Bhai Dharam Singh (1666–1708), one of the Panj Pyare or the Five Beloved, the forerunners of Khalsa, came of farming stock. He was the son of Bhai Sant Ram and Mai Sabho, of the village Saifpur-Karamchandpur, Hastinapur, Meerut District.
Dharam Das, as he was originally named, was born around 1666. As a young man, he fell into the company of a Sikh who introduced him to the teachings of the Gurus. He left home at the age of thirteen in quest of further instruction. At the Sikh shrine of Nanak Piau, dedicated to Guru Nanak, he was advised to go to Guru Gobind Singh at Anandpur, where he arrived in 1698.

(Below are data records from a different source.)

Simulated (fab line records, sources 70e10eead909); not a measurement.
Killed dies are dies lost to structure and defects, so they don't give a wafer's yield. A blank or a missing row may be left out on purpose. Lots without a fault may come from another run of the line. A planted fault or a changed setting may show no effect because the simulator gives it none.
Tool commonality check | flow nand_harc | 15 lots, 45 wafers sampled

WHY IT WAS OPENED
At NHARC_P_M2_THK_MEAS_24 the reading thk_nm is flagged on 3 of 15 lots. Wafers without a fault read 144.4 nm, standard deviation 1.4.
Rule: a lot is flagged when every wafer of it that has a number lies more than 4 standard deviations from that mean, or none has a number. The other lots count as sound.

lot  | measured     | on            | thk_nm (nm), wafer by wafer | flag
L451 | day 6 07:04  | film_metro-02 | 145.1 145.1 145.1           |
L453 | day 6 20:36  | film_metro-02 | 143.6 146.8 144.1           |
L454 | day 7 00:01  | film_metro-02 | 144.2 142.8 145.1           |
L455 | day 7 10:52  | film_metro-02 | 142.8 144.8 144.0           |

A few months later came the historic Baisakhi congregation at which five Sikhs responding to five successive calls of Guru Gobind Singh offered one after the other to lay down their heads. Dharam Das was one of those five. The Guru blessed them and called them Panj Pyare, the five beloved of him. They were anointed as the first five members of the brotherhood of the Khalsa inaugurated on that day. Guru Gobind Singh then asked them to administer to him the vows of initiation.
Dharam Das, who, after initiation, became Dharam Singh, took part in the battles of Anandpur. He was in Guru Gobind Singh's train when Anandpur and thereafter Chamkaur were evacuated. He accompanied Bhai Daya Singh to the South to deliver Guru Gobind Singh's letter, the Zafarnamah, to Emperor Aurangzeb.